Plas Madoc Communities First boss admits fraud charges
- Published
The head of a regeneration project on a deprived housing estate has changed her plea to guilty in a dramatic twist on the fourth day of her fraud trial.
Miriam Beard, 55, of Henllan, Denbighshire, admitted having "milked" Plas Madoc Communities First Project in Wrexham of more than £51,000 in funds.
She admitted nine of 12 charges and will be sentenced next month.
The trial of her husband James, 46, on fraud and theft charges was dropped but the charges are to remain on file.
Mrs Beard changed her plea in the trial, which had focused on her role as the coordinator of the estate's Communities First project, a registered charity set up to improve the local community.
The Plas Madoc estate in Acrefair, Wrexham is one of the top three most impoverished estates in Wales, the court heard.
Mrs Beard had been appointed its co-ordinator in 2003 after working as a welfare rights money adviser for Wrexham council's social services department.
But the prosecution claimed she hid her previous convictions for dishonesty and other matters in the 1970s, serving a prison sentence in 1979 for conspiracy to defraud.
The jury was told she that she concealed her past by claiming to be 10 years younger, saying that she had left university and gone straight to work after obtaining A levels and GCSEs.
The court heard Beard was answerable to no-one at the scheme apart from a board of trustees who apparently had very little hands-on knowledge of what was taking place.
The court heard she found a way to pay her son Daryl Kelly £18,300 on the pretext that he owned a holiday caravan on the coast and was renting it to the project for the use of residents.
When checks were made, she changed her story and said she was hiring him - at £18,300 for two years - to maintain and keep an eye on it. The caravan was at all times owned by the charity.
The charity also paid £3,000 for a vehicle for Mr Kelly and the evidence showed that he bought another vehicle for £2,000 and sold it to the charity for £8,000.
Wept
She also arranged for him to use her fuel card and he ran up a £4,000 bill over a 15-month period, it was alleged.
It was alleged that she arranged for two cheques, totalling more than £25,000, to be paid into her father's account for running or providing services for children.
The court was told that no such services were provided.
The money was then withdrawn and paid into her account and there was no suggestion that her father knew what was going on.
Beard falsely claimed that it was a device, approved by the board of trustees, to prevent unpaid money being returned to the Welsh assembly.
It had been returned and used for other projects, she originally claimed, but by her guilty pleas accepts that was not the case.
She also admitted fraud over the alleged purchase of a Ifor Williams trailer for a coracle project funded by the National Heritage fund.
'Custody'
James Beard denied eight charges, six charges of fraud and two of theft.
He was allowed to remain in the dock comforting his wife who wept as she entered her pleas. The remaining charges against her are to lie on file.

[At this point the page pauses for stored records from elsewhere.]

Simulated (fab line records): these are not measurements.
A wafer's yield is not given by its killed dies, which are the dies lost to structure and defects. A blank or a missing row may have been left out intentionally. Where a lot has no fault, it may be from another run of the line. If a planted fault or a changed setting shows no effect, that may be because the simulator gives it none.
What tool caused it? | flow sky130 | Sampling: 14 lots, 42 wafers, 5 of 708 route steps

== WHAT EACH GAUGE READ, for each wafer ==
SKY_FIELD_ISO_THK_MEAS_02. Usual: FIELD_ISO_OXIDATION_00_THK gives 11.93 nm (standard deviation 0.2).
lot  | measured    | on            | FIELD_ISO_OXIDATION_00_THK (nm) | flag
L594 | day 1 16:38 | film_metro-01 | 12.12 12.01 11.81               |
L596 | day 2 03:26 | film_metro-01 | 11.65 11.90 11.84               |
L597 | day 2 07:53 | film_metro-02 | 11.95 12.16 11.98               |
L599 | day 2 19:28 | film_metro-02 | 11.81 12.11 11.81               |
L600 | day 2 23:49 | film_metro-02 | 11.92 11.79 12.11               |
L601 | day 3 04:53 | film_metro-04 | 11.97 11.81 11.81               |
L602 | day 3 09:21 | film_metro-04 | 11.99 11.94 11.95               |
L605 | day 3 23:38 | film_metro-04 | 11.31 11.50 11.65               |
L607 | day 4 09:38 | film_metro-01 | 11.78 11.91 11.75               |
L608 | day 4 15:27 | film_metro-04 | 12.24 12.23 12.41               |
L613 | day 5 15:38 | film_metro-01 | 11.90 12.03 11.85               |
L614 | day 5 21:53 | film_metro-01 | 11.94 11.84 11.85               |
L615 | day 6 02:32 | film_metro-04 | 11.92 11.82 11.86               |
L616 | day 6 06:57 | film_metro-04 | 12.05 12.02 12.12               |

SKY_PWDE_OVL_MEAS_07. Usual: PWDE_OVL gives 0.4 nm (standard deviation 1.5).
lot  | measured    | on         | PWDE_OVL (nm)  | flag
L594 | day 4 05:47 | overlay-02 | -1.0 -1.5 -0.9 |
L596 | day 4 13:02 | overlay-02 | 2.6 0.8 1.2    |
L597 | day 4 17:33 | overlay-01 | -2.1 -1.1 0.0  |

Judge Rhys Rowlands discharged the jury after they returned the appropriate guilty verdicts.
The case will be listed for a proceeds of crime order on Friday.
Daryl Kelly, 35, of Greater Manchester, admitted six charges against him at an earlier pre-trial review in Cardiff. His case will also be listed on Friday. He will also be sentenced next month.
Judge Rowlands granted Mrs Beard bail but warned her that her case was one which clearly passed the custody threshold.